I admit it, I’m messed up. Stupid, deluded, obsessed, whatever you’d like to call me – I won’t deny any of it, nor will I defend it or try to pretend otherwise.
I learned to fly back in 2008/9 because it was something I’d always wanted to do, it was something I never thought I’d be able to achieve, a challenge financially, motivationally, psychologically and intellectually. I loved it, even the nerve-wrackingly terrifying parts of it, all of it was amazing and despite the immense financial burden it placed on me, I don’t regret one single second.
Of course the financial burden became too much when I left my secure full-time engineering job in the middle of the recession, and for well over a year I didn’t fly at all. At first it was tough, I felt like a junkie going cold turkey, but after the first couple of months of pain I eventually found I could live without the buzz and the pleasure I got from living a part of my life in the skies.
Moving on a few months to the point where I started doing contract work and found myself with some ‘disposable’ income again: I vowed to get back into the air – despite no longer ‘needing’ the rush, I never stopped feeling the pangs of desire each time I drove past an airfield or watched a Cessna float overhead. It should have ended at that. I should now be blogging about flying cross country, meeting people in different airfields across the UK and nearly getting lost in poor weather, but if you’ve been reading this blog for a while you’ll know that I’ve upped the ante somewhat and flying for me is no longer simply about being in the air, but about testing my limits and seeing the world from a whole different perspective.
On Saturday I went ‘normal’ flying again, for the first time in far, far too long. In fact, I’m currently desperately trying to get enough hours in to retain my license currency, having failed to pay attention to the fact that it will lapse next Sunday if I don’t get my finger out – and if that happens it will mean a repeat of the Skills Test. Frankly I’d rather just keep myself current, and so I’ve been flying in a PA28, going cross country and just generally trying to get back up to speed in conventional aircraft so that I can go and log some solo time again. Of course there’s a good chance I’ll fail to get in the necessary hours and will still have to repeat the test, but c’est la vie – at least I’ll be back up to speed enough to cope with it by then!

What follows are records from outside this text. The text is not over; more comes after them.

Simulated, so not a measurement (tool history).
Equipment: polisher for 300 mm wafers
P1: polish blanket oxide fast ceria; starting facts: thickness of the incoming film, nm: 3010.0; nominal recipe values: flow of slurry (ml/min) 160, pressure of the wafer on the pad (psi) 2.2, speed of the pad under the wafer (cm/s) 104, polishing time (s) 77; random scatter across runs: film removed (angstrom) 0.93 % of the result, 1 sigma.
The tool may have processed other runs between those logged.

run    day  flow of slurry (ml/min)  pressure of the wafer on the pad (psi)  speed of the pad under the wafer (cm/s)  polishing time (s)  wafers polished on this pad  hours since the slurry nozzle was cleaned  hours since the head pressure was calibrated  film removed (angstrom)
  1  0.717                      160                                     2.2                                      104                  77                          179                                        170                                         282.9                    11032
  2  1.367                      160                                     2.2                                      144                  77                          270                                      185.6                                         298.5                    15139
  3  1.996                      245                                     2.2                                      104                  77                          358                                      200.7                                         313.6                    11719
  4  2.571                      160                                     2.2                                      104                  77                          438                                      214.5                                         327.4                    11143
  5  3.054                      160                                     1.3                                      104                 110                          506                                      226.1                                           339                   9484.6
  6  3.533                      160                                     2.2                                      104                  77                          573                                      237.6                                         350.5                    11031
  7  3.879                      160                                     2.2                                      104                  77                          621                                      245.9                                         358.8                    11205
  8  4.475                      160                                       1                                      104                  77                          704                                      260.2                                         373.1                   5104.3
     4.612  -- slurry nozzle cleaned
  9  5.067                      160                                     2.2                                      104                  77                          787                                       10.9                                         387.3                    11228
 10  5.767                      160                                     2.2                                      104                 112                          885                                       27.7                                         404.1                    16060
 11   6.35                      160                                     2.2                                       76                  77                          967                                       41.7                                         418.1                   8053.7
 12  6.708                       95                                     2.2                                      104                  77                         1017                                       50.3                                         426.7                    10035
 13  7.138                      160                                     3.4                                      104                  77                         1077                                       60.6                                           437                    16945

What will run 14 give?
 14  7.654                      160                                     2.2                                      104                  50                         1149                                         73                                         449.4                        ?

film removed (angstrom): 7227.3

Normal flying is ace, I still love it and want to do more. My friend Matt came with us on Saturday and sat in the back whilst I flailed and fannied about trying to learn to fly a new aircraft type in some of the most windy and turbulent conditions I can remember ever flying in. Not once did he complain, but in fact seems to have really enjoyed the experience – so much that he’s now trying to talk himself out of wanting to learn to fly himself…Of course for me, knowing how much enjoyment the trip gave him, and how much he’s been buzzing about it afterwards is a truly magical feeling.
Saturday’s flight tested me mentally, in that suddenly I’d had to remember how to do everything I’d not done for a year an a half – plan a flight, do the calculations, prep the aircraft, fly it (whilst learning the nuances of another different aircraft type), navigate, cope with sub-optimal wind conditions, fly into an unfamiliar airfield without damaging anything or making myself look like a useless dweeb, all whilst also trying to convince an incredibly experienced and talented instructor that I’m not totally incompetent and can in fact pilot an aircraft by myself. I was nervous and not a little stressed, but I still loved every minute of it. I do have to also admit that the time I’ve spent flying the Pitts with Paul seems to have given me a degree of confidence I would otherwise have been lacking…
The previous day (Friday) was when I’d realised my somewhat urgent license scenario, after I’d been flying the Pitts again. Friday’s flight itself had been something really quite special for me though…I’d overcome a couple of mental barriers and been left feeling invigorated, positive and just a tiny bit sick.
Actually, I’ve understated that last part – Friday’s flight had left me feeling sick as a dog for the whole of the rest of the day in fact. My head had been in a spin, along with the rest of my body and the aeroplane. Several times…
Dread. Fear. Sheer bloody terror. When Paul looked me in the eye on Friday and told me I’d be learning to spin and recover, fear was what gripped me. Fear, verging on panic. There was nothing I’d been dreading more – I knew that I was going to have to learn sometime, not just from an aerobatic point of view but from a safety point of view too, yet when the moment came to climb into the cockpit and head off to deliberately start stalling and throwing the aeroplane into what for all the world feels like a uncontrolled tumble, I wanted nothing more than to run away and never fly again.
Being forced to sit down and talk it all through on the ground, to explain what it was that scared me and what I actually thought a spin was proved to be a revelation. Having someone explain in simple terms exactly what happens and why, and how you are actually controlling the manoeuvre and choosing to end it (as opposed to ‘recovering’ as if something had gone wrong, when sometimes it’s exactly what you’ve been intending) was exactly what I needed. I needed to understand, to know what I was going to be feeling, and to trust. I was still scared when it came to the first spin in the air, but knowing I was in good hands and trusting that those hands were pushing me forwards to progress was an exhilarating feeling. Finally gaining a degree of understanding of what was happening and then being encouraged and guided into a knowledge and a new capability of control meant that by the end of the flight I realized I was actually enjoying myself. Laughing and grinning uncontrollably, I was enjoying the feeling of pushing things, forcing myself forwards out of my old comfort zone and on into a realm that had been a closed door a few hours before.
I am addicted. I’m hooked. I never want to let this go again – I want to fly, to push myself, to push my limits and find out how good I can be. I want to be helped, guided, cajolled, pushed, pulled, bullied, coaxed, comforted, cuddled and held, beaten, battered and forced out of my comfort zone over and over and over again. I want to understand who I am and what I can be, I want to know where my limits really lie and how far I can push them.
My head hasn’t stopped spinning despite the rest of my body stopping, and I love it. All of it.